Stage 4: Memory Operation (Mem)

Note: this is only used in the case of lw/sw

  1. Potentially use ALU Result as destination for value of regB in the case of sw and pass forward the memory data read (for the case of lw)
  2. Pass forward ALU Result and instruction bits to the next pipeline register
  3. At this stage, pass PC + 1 + offset back to the original Fetch Stage

Stage 5: Write Back (WB)

This is only used for things that need to be written back to register files (lw, add/nor).

  1. Based on the instruction, pass the relevant values back to the Decode Stage where the Register file is stored.
  2. Also turn on / off the write enable signal

Hazards

There are two main types of hazards: Data Hazards and Control Hazards.
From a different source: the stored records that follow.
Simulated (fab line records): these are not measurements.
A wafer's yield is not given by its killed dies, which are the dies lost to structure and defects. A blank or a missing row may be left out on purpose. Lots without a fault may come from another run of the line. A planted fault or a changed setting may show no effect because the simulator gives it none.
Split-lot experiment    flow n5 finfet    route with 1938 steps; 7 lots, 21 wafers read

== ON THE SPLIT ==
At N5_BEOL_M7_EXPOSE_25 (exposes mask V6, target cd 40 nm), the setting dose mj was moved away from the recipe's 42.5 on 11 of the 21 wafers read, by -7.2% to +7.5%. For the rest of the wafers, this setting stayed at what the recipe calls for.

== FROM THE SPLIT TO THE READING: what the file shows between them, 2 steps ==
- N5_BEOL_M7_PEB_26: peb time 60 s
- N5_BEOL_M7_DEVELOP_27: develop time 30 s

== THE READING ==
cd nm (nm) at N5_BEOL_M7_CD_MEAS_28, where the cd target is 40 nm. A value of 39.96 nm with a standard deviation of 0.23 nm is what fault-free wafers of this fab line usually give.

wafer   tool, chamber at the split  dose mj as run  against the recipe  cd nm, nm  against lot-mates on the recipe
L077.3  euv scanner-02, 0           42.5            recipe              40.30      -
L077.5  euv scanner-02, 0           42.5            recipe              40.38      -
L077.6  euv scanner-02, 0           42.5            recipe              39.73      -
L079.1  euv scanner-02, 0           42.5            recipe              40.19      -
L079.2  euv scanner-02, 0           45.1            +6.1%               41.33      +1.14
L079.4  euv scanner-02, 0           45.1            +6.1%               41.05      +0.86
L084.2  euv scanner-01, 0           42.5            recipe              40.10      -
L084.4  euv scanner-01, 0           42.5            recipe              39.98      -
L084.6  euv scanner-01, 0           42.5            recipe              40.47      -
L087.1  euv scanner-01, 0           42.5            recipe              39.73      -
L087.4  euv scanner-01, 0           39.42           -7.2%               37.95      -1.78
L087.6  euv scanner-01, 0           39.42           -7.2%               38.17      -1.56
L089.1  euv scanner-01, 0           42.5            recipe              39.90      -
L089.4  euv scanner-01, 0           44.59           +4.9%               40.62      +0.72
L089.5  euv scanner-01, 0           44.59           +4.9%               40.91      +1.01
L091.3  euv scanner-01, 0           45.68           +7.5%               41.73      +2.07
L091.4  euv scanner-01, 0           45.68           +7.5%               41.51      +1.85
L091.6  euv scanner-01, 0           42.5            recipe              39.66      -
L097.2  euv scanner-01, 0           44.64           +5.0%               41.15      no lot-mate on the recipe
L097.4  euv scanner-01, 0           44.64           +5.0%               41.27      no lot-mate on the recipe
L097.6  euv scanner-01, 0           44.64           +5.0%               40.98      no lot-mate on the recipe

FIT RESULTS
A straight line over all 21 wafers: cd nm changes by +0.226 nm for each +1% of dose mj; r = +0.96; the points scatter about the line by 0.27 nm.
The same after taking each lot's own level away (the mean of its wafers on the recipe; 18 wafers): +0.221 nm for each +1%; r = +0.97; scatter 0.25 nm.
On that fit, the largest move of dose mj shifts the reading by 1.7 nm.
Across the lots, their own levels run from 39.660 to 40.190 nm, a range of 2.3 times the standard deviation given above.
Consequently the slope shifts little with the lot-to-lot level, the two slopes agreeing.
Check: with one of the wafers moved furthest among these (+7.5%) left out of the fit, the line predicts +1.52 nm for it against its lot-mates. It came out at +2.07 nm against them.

Data Hazards: Since register reads happen at Stage 2 and register writes happen at stage 5, it is possible to read an old / stale value before the correct value is written back in.

Control Hazards: A branch instruction may change the PC, but not until stage 4. What do we fetch before that? (In modern processors, this is where Branch Prediction comes into play).

Data Hazards

Some preliminary definitions:

Data Dependency: one instruction uses the result of a previous one (not necessarily problematic)

Data Hazard: one instruction has a data dependency that will cause a problem if we don’t properly handle it.

We can assume that, if you’re reading from a register the same cycle you’re writing to it, the register file is smart enough to give the reader will give you the correct (new) value. This will help us identify data hazards. This is also consistent with most processors (ARM, x86) but not on the next EECS 370 Project.

Example A:

add 1 2 3
nor 3 4 5

It is very clear here that the nor has a data dependency on add. However, in our pipeline processor, if we load nor beforehand, it will read the old value in r3 before it is updated by the add instruction, leading to subsequent incorrect calculations.

There are three basic solutions to handling data hazards:

  • Avoid: Make sure there are no hazards in the code (rip programmer).
  • Detect and Stall: If hazards exist, stall the processor until they go away.
  • Detect and Forward: If hazards exist, fix the pipeline to get the correct value if possible (hardware changes)

Avoidance

Simply: make sure there are no ha

“Solution” to Example A:

add 1 2 3
noop
noop
nor 3 4 5

Clearly, this isn’t that great. Since the ISA doesn’t describe the hardware, each iteration of a processor could have a different number of pipelines, so code will have to be recompiled each time. Furthermore, after compiling, a bunch of noop instructions would be introduced, adding to the executable size. And if that wasn’t enough, it also (clearly) makes the program slower.

Detect and Stall

Essentially, do the insertion of noops at the hardware level.

This makes sure code doesn’t need to change, but adds a small amount of hardware complexity. This solves the backwards compatibility and executable size issue, but does not fix the speed of the program: CPI is no longer approaching 1 because of all the stalling we’re doing.

Detect and Forward

There are certain values of data that are ready at different stages of the program (e.g. add/nor results are ready after the execute stage). If we can skip the writeback stage during a hazard and forward those results early, we could avoid a lot of excess stalls. Essentially, allow the program to read incorrect values from the register first, and then modify / update them later before they’re used using hardware rerouting.

Warning

This does not eliminate all stalls, but can greatly reduce the number of stalls needed in a program compared with Detect and Stall.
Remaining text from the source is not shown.